William Gear was the first artist to have a work of art widely condemned in the popular press for 'wasting public money'. He was ahead of his time – but has his legacy been forgotten?

William Gear (1915–97) was from 1958 until 1964 Curator of Eastbourne’s Towner Art Gallery, and for much of this time was embattled with the Borough’s councillors, largely because of his determined belief that modern and contemporary works of art should be acquired for the Towner’s collection. One of several begged questions in Towner’s excellent centenary survey show concerns the circumstances of Gear’s appointment in so conservative a resort town, for he had gained some notoriety as the author of Autumn Landscape (1951), the first abstract painting to receive a purchase prize from the Arts Council during the 1951 Festival of Britain, and the first also to be savaged by the press as a waste of public money.

Abstraction and semi-abstraction were Gear’s chief pictorial languages, and many of this exhibition’s 80 works demonstrate the vagaries of an abstract artist’s existence.  Nonetheless, the exhibition title is misleading, for it implies intentional neglect. How has Gear – the author of the first abstracts ever to be hung at the RA Summer Exhibition in 1960 – been deliberately sidelined until the present? No one is saying, nor have they ever: the suggestion of a  reassessment longer overdue was last made by Martin Harrison, in his catalogue essay to Transition: The London Art Scene in the Fifties (Barbican Centre, London, 2002).

The omission is as likely to have been either utterly inexplicable or caused by a more extensive and more malleable condition: Britain’s collective memory. Despite determined efforts, the 1950s remain an unbalanced era in national art history, denying clear analysis, and many of its inhabitants, with their work, have been subject to all manner of representations, re-presentations, and misrepresentations. Towner’s Gear exhibition is the necessary re-evaluation made fact, but without explaining the very lengthy oversight.

In the painting and printmaking that make up the bulk of his oeuvre, and of this exhibition, Gear’s work comes equally assured and searching within the realms of abstraction and figuration. A wall-mounted quotation within the show quotes him thus, c.1950:

I continually find that my pictures when finished are evocative of  something within my visual experience. It may be the corner of my studio or the view from the window of the tree […]  or a generalized landscape, interior or assembly of forms.
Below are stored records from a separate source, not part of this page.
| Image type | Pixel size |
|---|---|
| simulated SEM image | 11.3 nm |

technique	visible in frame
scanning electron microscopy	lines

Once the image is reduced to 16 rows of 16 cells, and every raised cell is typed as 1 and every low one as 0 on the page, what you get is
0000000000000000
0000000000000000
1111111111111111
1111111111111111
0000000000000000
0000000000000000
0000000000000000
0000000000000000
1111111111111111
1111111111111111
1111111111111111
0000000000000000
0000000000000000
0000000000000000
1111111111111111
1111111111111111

This is evident from the start, in the exhibition’s ante-room, where a brooding quartet of life-size self-portrait drawings of 1949–53 face a nearly full wall of mixed, and often very beautiful, drawings in a range of media and styles that represent his entire career. They successfully introduce viewers to the intensity of Gear’s reflective approach to his work, from the very start of his exposure to art: despite entry to Edinburgh School of Art in 1932, the formal term ‘art education’ is not easily applied to a man who so determinedly outpaced convention, and whose works seem increasingly to have become personifications, not just of a setting, but of the artist himself.

Much of Gear’s important creative activity before 1950 took place abroad, commencing in Paris in 1937 whilst on a travelling scholarship. It is said that In Edinburgh Gear pushed his work to the point of abstraction, but as this exhibition shows, Gear’s key influences were derived from European sources. Taught for some months by Fernand Léger (1881–1955), his work of the era refers not only to his master, but to a range of others, including Paul Klee,  Picasso  and Braque, and in paintings that precede 1939 and follow 1945, form and structure are core elements: Gear noted the possibility of subconscious references to early influences such as pit winding gear and the Forth Bridge, but viewers can come to their own conclusions.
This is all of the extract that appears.